Companies could be spin off divisions with user bases and infrastructure to stand alone before regulators come knocking, says Galloway. Facebook could spin off WhatsApp and Instagram. Amazon could divest Amazon Web Services, Apple could split off iTunes. “Breaking up the big tech isn’t meant to destroy them, but to repair the markets that are failing,” Galloway says. “Instead of four firms, there could be 10, and we would have an ecosystem to stimulate job growth and shareholder value, inspire more [mergers and acquisitions], and investment, broaden the tax base.”

Change the Law, or the Interpretation of the Law

As unlikely as immediate changes seem now, the law does shift over time, in part in response to popular opinion. In a recent Harvard Business Review article, Stucke argued that movements that have stirred the public’s “agitation and imagination” have also played a vital role in strengthening enforcement. He sees the potential for another shift now, when there is political pressure from both the left and the right, “not just the usual suspects.”

Antitrust is back in the headlines in part because younger scholars like Khan have synthesized their argument into something consumers can understand. Some of that populist momentum could even translate into new legislation. In the past five months, the Senate Judiciary antitrust subcommittee met to discuss whether the consumer welfare standard was outdated and three bills have been proposed that could pave the way for stronger enforcement. Representative Keith Ellison (D-Minnesota), also a co-founder of the Antitrust Caucus, proposed forming a commission to study concentration in different markets modeled after an initiative launched by President Franklin D. Roosevelt in 1941. Senator Amy Klobuchar (D-Minnesota) introduced a bill that would make it easier to challenge mergers.

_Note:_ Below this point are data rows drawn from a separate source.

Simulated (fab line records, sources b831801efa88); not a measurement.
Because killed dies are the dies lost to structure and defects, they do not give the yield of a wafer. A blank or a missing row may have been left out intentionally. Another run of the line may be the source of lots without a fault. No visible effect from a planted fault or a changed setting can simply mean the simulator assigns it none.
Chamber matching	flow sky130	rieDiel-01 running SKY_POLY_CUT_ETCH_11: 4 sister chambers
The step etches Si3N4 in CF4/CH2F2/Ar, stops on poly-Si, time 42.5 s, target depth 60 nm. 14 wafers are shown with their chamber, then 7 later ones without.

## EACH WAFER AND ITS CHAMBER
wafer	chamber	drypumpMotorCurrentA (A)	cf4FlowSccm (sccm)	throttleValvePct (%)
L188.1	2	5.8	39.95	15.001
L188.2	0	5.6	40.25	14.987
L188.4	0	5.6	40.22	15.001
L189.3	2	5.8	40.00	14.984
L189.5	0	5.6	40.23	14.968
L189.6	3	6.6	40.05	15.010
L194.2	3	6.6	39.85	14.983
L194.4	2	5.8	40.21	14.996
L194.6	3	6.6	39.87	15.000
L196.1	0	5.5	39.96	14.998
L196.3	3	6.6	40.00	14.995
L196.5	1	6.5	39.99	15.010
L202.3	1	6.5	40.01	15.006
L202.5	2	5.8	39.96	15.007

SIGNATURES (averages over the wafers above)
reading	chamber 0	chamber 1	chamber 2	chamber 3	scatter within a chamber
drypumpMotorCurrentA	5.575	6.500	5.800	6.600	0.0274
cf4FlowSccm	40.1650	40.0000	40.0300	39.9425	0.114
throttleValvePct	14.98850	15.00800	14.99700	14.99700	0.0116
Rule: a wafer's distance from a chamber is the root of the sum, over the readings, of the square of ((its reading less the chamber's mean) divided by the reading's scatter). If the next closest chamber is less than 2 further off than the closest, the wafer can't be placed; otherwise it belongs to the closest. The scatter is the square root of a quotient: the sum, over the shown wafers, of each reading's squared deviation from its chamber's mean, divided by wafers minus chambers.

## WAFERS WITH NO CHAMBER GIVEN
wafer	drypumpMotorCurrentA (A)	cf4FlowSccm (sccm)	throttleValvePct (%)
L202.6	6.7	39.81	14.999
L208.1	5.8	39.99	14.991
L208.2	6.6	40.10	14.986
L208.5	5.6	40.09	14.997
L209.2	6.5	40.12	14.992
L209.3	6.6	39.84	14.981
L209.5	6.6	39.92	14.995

Raut believes Congress could tinker with the law governing predatory pricing, which the Supreme Court tightly limited in a 1993 case. Congress could help agencies get around that roadblock with new guidelines about how to enforce the statute in data-driven digital markets where products and services may be free. For example, legislators could address the recoupment test for predatory pricing that looks at the ways companies gain back the losses from offering products below cost. “Getting a bunch of market share and figuring out how to monetize those customers later is still recoupment. Getting a bunch of market share and selling out once you’ve driven out your competitors is recoupment,” says Raut.

The Trump administration’s posture toward the tech giants is still as unpredictable as the rest of the president’s actions. In November, the Justice Department sued to block AT&T’s planned acquisition of Time Warner. Makan Delrahim, the department’s top antitrust enforcer, has argued that structural remedies—such as requiring companies to sell or spin off units—are more effective than behavioral remedies—asking companies to promises to play fair. But the administration has not yet been tested with a case involving a tech giant.

Stucke notes that courts, too, have changed their view of antitrust law over time. He points to a Depression Era case about the coal industry that allowed price fixing in depressed industries. “So there are opportunities for the court to reorient itself when it has gone off course, but it really is going to depend on the composition of the court, and who is going to seek the intellectual mantle,” he says.